The future of technology policy and the related implications for Silicon Valley businesses and consumers have not garnered major headlines during the debates or ad buys from SuperPACs. Candidates have generally focused on other issues, such as reducing the nation’s deficit, jobs, and energy independence. But because of its impact on the national economy, technology should play a larger role in the national discussion. From software developers and app makers, to infrastructure providers and carriers, this November 6th will be pivotal.
America’s technology sector is light years from where it was a decade ago. We’ve even made huge strides since the last presidential election. Today, 1 out of every 4 new patents goes to California, with half of those going to Silicon Valley. Innovations from unlicensed spectrum, like Bluetooth and WiFi, account for approximately $50 billion of the U.S. economy. A recent Application Developers Alliance and CTIA (The Wireless Association) study said the app economy has created 151,900 jobs in California, with an economic impact of more than $8 billion. In April 2011, Netflix reached 23.6 million subscribers in the United States, solidifying a new era in online video. And Facebook recently surpassed one billion users. It’s clear that much is at stake.
Silicon Valley companies are recognizing these stakes. Critical infrastructure companies have weighed in with both parties on cybersecurity legislation, while simultaneously anticipating an Executive Order from President Obama. Hardware developers are duking it out in the courts over patent disputes, waiting for real patent reform in Congress. Wireless carriers are vying to gobble up as much wireless spectrum as possible in order to meet the insatiable appetites of consumers for the latest in wireless technology and services. One startup company CEO recently told me that he would double his workforce to 40 if he could find individuals with STEM education backgrounds.

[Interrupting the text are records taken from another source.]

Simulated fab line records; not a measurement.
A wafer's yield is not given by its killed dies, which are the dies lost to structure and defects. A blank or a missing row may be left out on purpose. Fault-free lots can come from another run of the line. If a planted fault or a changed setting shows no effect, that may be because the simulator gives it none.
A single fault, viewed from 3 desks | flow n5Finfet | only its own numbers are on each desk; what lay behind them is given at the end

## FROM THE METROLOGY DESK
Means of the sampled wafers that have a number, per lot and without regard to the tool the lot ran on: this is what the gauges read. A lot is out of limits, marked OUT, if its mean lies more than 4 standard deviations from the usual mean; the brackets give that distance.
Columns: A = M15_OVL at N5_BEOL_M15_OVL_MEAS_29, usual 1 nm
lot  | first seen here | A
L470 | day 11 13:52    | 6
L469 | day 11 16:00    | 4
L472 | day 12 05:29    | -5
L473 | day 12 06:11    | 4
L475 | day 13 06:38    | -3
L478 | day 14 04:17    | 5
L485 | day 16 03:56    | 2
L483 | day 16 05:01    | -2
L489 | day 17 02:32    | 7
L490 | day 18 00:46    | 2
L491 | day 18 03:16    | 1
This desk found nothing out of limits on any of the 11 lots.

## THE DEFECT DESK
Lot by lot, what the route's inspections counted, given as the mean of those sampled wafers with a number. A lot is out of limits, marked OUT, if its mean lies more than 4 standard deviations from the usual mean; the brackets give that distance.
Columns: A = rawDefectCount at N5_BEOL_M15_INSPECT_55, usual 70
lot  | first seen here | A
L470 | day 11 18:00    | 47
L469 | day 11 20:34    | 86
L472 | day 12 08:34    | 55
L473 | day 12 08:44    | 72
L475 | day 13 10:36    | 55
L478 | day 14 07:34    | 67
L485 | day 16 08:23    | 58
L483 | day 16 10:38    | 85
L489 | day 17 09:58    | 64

What ultimately matters for the Silicon Valley ecosystem is not what each party platform promises. Both platforms share similar core values: the need for more workers with STEM backgrounds; allowing foreign-born innovators and students to put their talents to work in the U.S.; keeping the Internet free and open; and promoting broadband access and deployment.. How each party intends to fulfill these promises will be what’s essential. Democrats believe in strong public-private partnerships to foster, not inhibit, progress on important issues affecting the tech community. Republicans believe the solution is to trust in the risks and rewards that come with investing in the free market.
Whether an app developer, a smartphone user, an engineer, or someone with a great idea, every day the American people have an opportunity to help shape the future of our technology landscape. This November 6th will be no different.